Solving Real-Life Mysteries with Big Data and Apache Spark
Can using simple statistical techniques in combination with big data help solve the Tamam Shud mystery?
Everyone loves a good real-life mystery. That’s why the three most popular TV shows of the 80s and 90s were Jack Palance’s reboot of Ripley’s Believe It or Not!, Unsolved Mysteries with Robert Stack, and Beyond Belief: Fact or Fiction hosted by Commander Riker. (Well…they were in my house, anyway.) At Cloudera, the highly-skilled support team has gotten good at cracking actual stranger-than-fiction cases like, “Why doesn’t this Kerberos ticket renew?” or, “Who deleted that table?”

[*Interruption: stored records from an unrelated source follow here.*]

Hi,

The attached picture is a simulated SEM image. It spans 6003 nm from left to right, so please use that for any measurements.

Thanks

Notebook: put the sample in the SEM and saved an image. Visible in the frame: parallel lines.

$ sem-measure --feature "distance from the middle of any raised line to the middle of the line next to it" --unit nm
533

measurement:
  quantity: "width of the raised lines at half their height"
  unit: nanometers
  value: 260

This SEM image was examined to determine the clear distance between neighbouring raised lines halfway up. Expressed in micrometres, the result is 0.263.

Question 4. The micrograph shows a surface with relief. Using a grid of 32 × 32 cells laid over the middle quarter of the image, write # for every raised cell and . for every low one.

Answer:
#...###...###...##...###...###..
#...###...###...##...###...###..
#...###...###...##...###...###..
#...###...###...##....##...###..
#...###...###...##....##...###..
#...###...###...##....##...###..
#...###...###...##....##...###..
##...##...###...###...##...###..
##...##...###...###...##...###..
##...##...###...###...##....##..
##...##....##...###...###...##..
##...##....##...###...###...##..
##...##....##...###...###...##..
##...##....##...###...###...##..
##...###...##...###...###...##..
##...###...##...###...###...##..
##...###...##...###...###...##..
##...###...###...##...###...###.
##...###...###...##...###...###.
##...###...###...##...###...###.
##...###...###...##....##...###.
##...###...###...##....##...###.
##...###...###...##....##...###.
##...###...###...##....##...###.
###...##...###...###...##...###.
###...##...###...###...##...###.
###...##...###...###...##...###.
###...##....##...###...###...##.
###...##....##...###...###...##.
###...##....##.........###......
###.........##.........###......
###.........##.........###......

In this spirit, on a recent random walk through Wikipedia links, I found a fascinating 68-year-old unsolved mystery known as the Tamam Shud case (aka “Mystery of the Somerton Man”). If you enjoyed Serial, then the story itself is worth a read, and worth watching. However for anyone who touches data for a living, the most intriguing part of the story will undoubtedly be this:
Facts of the Case
A man is found dead on a beach near Adelaide, Australia, in December 1948. Well-dressed and in good shape, he seems to have died from poisoning. His mundane possessions include no identification, but do include a scrap of a paper with the words, “Tamám Shud”. This phrase turns out to be the closing words (in Persian) of the Rubaiyat of Omar Khayyam, meaning “finished.”
Soon after, the very book from which it was torn is located. Inside its cover is scrawled the unlisted phone number of a local woman, along with this mysterious text:
To this day, nobody has conclusively explained its meaning, and the dead man has never been identified.
Several people have approached these letters as a cryptographic cipher. The odd circumstances of death do sound like something out of a John Le Carré spy novel. Some of the best attempts, however, fail to produce anything but truly convoluted parsings.
Another possibility may already have occurred to you: Are they the first letters of words in a sentence (an initialism)? Some suspect this death was a suicide, and that the message is merely some form of final note. With this morbid scenario in mind, it’s easy to imagine many phrases, like “My Life Is All But Over,” that fit the letters because indeed their frequency seems to match that of English text.
This lead has been picked up a few times. These writeups (example) present indications that the message is indeed an initialism. However, they don’t apply what is arguably the clear statistical tool for this job. And they don’t take advantage of big data. So, let’s do both.
The Chi-Squared Test
Does the frequency of letters in the Tamam Shud text resemble the frequency of first letters of English text? If so, that would be evidence that the text is an English initialism. But any given English sentence’s frequency of initials won’t exactly match English text as a whole. Rather, it will vary a bit depending on what sentences are chosen.
The well-known chi-squared test (χ2) can help. It takes as input some expected frequencies of discrete things occurring—like letters starting words—and actual observed counts of those things. It can then quantify the probability that a sample actually drawn from the expected frequencies would exhibit deviations from the expected frequencies as large or larger than that of the observed sample: a p-value. Although you may hear about degrees of freedom and the chi-squared statistic in this context, these are details that libraries will take care of in a context like this. This usage of the chi-squared test is known as a goodness-of-fit test.
This possibility that the observed counts come from the expected distribution is called the null hypothesis. In this hypothesis, the sample is not from a different distribution.
A low p-value means that the null hypothesis is unlikely. It’s evidence that the given initials did not come from a source whose frequencies match the expected frequencies. A high p-value is not quite evidence that the initials came from the same source; it just means that actual samples from the expected distribution would regularly show deviation from expected counts that are as large, or larger. Although it’s indicative that the initials came from the expected distribution, it’s not the probability that they did.